One of the issues was some of the work that was done at the headquarters of the ESA at Fairbairn, and there is a lot of public interest in that. I do not know how you can say that it is not in the public interest to release those documents, but that is the standard fall-back line of this government. I hope the Chief Minister is listening. If she is fair dinkum about what she is doing, she can go and get my two FOIs, get them cleared and get them to my office as quickly as possible. They have been there for months and months.
The other thing that the Chief Minister will fix if she is really genuine is this. Again, it was Labor’s commitment No 16: “In government, Labor will restrict the use of commercial confidentiality in government contracts.” So we will get rid of the commercial-in-confidence. But go straight to the Enlighten report, Chief Minister. If you are serious about this, go and read the Enlighten report, if you have not read it. There is nothing commercial-in-confidence in there. There is no personal information; there are no lists of vendors or users; there are no secret formulas for the coating on chicken or a soft drink; there is no commercial process in it; there is no industrial process in it. There is absolutely nothing commercial-in-confidence in the Enlighten report. If you are serious, again, bring it and table it. You could have it here this afternoon. We will give you leave to table it this afternoon. If you are serious, make a good start. Make a sign of good faith. Go and table the things that you, as a cabinet minister, have helped restrict. Live up to the promises of 2001.
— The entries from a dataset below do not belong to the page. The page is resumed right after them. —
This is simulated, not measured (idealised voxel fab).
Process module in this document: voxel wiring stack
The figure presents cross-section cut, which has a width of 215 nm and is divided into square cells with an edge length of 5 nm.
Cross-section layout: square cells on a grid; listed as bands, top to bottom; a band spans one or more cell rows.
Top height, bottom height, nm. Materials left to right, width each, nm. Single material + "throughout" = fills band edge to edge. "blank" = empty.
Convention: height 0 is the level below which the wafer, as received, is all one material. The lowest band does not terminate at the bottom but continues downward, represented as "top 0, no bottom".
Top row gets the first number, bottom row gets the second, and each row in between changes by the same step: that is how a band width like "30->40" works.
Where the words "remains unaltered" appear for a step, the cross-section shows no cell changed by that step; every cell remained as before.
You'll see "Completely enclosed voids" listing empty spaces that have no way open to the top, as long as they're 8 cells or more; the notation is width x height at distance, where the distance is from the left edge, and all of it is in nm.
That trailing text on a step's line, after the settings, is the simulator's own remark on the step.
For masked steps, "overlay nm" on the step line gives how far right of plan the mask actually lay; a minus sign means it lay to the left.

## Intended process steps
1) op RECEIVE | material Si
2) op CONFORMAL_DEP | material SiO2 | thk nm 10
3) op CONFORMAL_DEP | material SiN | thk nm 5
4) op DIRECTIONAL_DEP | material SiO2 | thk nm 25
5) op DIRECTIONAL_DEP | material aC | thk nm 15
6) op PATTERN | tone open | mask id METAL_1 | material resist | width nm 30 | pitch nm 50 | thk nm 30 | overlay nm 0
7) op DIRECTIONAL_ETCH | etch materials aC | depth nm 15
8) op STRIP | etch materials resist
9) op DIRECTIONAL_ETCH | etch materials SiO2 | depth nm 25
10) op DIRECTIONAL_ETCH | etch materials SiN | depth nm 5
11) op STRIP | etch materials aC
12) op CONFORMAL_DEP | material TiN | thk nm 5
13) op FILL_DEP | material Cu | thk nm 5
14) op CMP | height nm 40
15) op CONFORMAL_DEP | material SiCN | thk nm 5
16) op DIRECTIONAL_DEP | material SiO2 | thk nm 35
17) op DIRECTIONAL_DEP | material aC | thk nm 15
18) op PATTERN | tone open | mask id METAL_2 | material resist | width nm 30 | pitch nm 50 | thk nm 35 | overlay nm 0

If you really want to make a new start in 2011 and do not want to just be the shadow that Jon Stanhope was, you have got a real opportunity here. But it is up to you to prove it. It is up to you to show that you are up to it by making decisions that back up what you say. Words are cheap. I have heard just about everything you have said in one form or another, shy of the technological changes that are in this document.
Let me move to perhaps the last bit: “complete the renewal of our community engagement manual”. Community engagement has been overhauled several times since the Labor Party has been in office, but it is never adhered to. There are time frames and guidelines and all sorts of things set out for discussion, but we always find extenuating circumstances, such as “this is a quick decision”. For Calvary I think there was a six-week consultation period when the guidelines said you need a minimum of 12 weeks on a major issue. If the sale of Calvary was not a major issue, I do not know what is. But the government does not adhere to its guideline. There is always a back door, a bolthole or a get out of jail free card.
That is the problem with believing anything that is in this document. If we are going to do it, let us make sure we do it properly and let us make sure that it does occur.